There was a debate on realgm about the ORB% of 3-pt shots vs. 2-pt shots. Don’t remember seeing anything historically (looking at 3-pta league-wide vs ORB%) that indicated it mattered. Then again, if someone has a great play-by-play script, he/she could check the data from this year.
I too have wondered about the relevance of court location in these matters. Good thought!
Re: Matt above, I’m more concerned when people weigh box-score stats by the ‘indicated’ value than the ‘observed’ value.
By that I mean, I prefer an approach that says, ‘a blocked shot creates a miss, and that’s where you find the value of blocks’ over approaches that say, ‘blocks indicate and correlate with defensive performance, let’s regress and or theorize to find the value of blocks’.
This is probably all in the realm of the judgment call. Especially if you’re going to include both observed-value inputs and a regression element (like people do when they create coefficients for SPM models).
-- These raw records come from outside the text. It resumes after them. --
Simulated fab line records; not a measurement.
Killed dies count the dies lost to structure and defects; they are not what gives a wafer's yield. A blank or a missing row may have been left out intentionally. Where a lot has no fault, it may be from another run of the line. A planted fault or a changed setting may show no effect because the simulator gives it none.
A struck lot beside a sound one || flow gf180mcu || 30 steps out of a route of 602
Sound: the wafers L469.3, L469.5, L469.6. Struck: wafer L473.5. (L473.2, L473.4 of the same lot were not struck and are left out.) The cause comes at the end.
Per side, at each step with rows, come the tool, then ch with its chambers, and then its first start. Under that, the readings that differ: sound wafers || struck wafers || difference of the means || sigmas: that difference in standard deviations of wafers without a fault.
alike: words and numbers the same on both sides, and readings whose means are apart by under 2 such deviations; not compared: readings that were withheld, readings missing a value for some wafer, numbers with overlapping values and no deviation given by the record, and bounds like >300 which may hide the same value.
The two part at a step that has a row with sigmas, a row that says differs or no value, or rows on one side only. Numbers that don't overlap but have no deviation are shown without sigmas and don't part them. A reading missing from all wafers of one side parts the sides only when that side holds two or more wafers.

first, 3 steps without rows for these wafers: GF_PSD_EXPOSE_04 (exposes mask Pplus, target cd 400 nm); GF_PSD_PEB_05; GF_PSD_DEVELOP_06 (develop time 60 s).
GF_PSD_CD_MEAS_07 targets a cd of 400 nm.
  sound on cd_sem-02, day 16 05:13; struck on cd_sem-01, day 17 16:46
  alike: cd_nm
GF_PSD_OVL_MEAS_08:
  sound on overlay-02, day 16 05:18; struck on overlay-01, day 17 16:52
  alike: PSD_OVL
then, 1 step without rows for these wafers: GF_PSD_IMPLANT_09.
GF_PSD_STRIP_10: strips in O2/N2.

Splitting credit for assisted field goals is another example where different tools will give you different results. I don’t pretend to understand the recent posts on this subject – in Scott Sereday’s SPM posts, at EvanZ’s site – heck, I don’t even understand how ORTG for players splits it up! But there isn’t necessarily consensus for who should get how much credit, especially once you break it down by shot type (layups, 2 pointers, 3s).
@Greyberger
The ‘a blocked shot creates a miss, and that’s where you find the value of blocks’ to me is essentially is a measuring of effect vs measuring the cause. If you’re doing raw tracking like ElGee is doing, I think you can make a good argument that measuring effect is the best way to measure total impact, which is good to know. However, it’s also good to know what the specific causes were for that impact.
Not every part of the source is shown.